By Dean Houghton, 2018 First Place “Humorous Article” Writing Category Winner
*Editor’s Note: This article is part of the “Story Behind the Story” series featuring first place 2018 AAEA Communication award winners. Click here to read the full award winning article.
When the story “Soil your Undies” won the AAEA humor division, the joke was on me. I had written this little piece for The Furrow, John Deere’s farm magazine, as a straight man—the subject was zany enough all by itself.
Had it not been for an April snowstorm that stymied us from fieldwork on the farm, the story might not have been entered at all. While waiting for the snow to end, I laid out some possible entries, and my wife, Jerilyn, (former AAEA Writer of the Year) pointed to the underwear story and said, “Enter that in the humor category.”
So I did, and the rest is history.
Now, if you really want to study humor, there are some real Kings of Comedy within the organization, and I’m not one of them. Let me toss out a couple of names.
If you want to study someone with Twain-like humor skills, catch John Phipps. John’s World is filled with wacky wonders.

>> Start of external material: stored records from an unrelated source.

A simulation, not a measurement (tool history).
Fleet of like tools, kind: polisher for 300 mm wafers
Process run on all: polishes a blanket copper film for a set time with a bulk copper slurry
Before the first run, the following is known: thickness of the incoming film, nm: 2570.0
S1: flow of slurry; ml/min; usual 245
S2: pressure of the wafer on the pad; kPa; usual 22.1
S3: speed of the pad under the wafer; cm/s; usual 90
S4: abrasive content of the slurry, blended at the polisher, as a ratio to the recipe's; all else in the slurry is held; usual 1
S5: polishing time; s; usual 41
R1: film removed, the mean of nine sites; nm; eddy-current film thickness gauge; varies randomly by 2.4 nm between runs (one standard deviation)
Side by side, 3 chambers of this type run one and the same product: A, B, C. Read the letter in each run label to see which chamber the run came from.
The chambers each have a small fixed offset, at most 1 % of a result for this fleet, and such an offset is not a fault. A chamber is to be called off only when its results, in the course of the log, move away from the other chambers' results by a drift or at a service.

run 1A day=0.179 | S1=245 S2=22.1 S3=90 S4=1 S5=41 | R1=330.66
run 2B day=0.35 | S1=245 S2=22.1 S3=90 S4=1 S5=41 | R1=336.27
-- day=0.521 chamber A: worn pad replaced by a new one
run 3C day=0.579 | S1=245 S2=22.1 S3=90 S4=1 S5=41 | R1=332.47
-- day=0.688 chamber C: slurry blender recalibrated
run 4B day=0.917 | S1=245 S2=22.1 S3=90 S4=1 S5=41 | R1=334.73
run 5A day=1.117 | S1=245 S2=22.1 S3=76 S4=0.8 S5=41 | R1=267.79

For witty writing, check out Gail Keck, who can wring the last drop of irony out of any situation.
As for what lies beneath the underwear story…well, it’s brief. I attended a field day in southwest Iowa; Chris Teachout was hosting it for the Practical Farmers of Iowa. I started a conversation with a really nice fellow who had left Canada and driven halfway across the continent. His name was Blake Vince, and he insisted that he had come to talk about underwear.
Turns out, Chris and some of his fellow Canadians had dreamed up the idea of burying underwear as a test for soil health. Apparently, winters are long in Canada.
The Canadians even came up with a hashtag, #soilyourundies, that had been picked up by farmers all over the world. And to the farmers in attendance at the Iowa event, Vince was treated like an Internet star, posing for selfies and the whole nine yards.
There were other scientists there who insisted that the idea was scientifically sound, that microbes eat cotton, and the cotton in men’s underwear was just about identical to the cotton strips in soil-health test kits.
The quotes were so good, my only goal as a writer was to stay out of the way and let the story tell itself. To be the straight man of the comedy team, so to speak.
I regret that some quotes didn’t make it into the final story.
A noted ecologist, Jill Clapperton, was asked at the field day why nobody was burying women’s underthings as part of these tests. “You could,” she answered. “But do you really want your neighbor to catch you out in your cornfield holding a shovel and a pair of women’s panties?” Good point.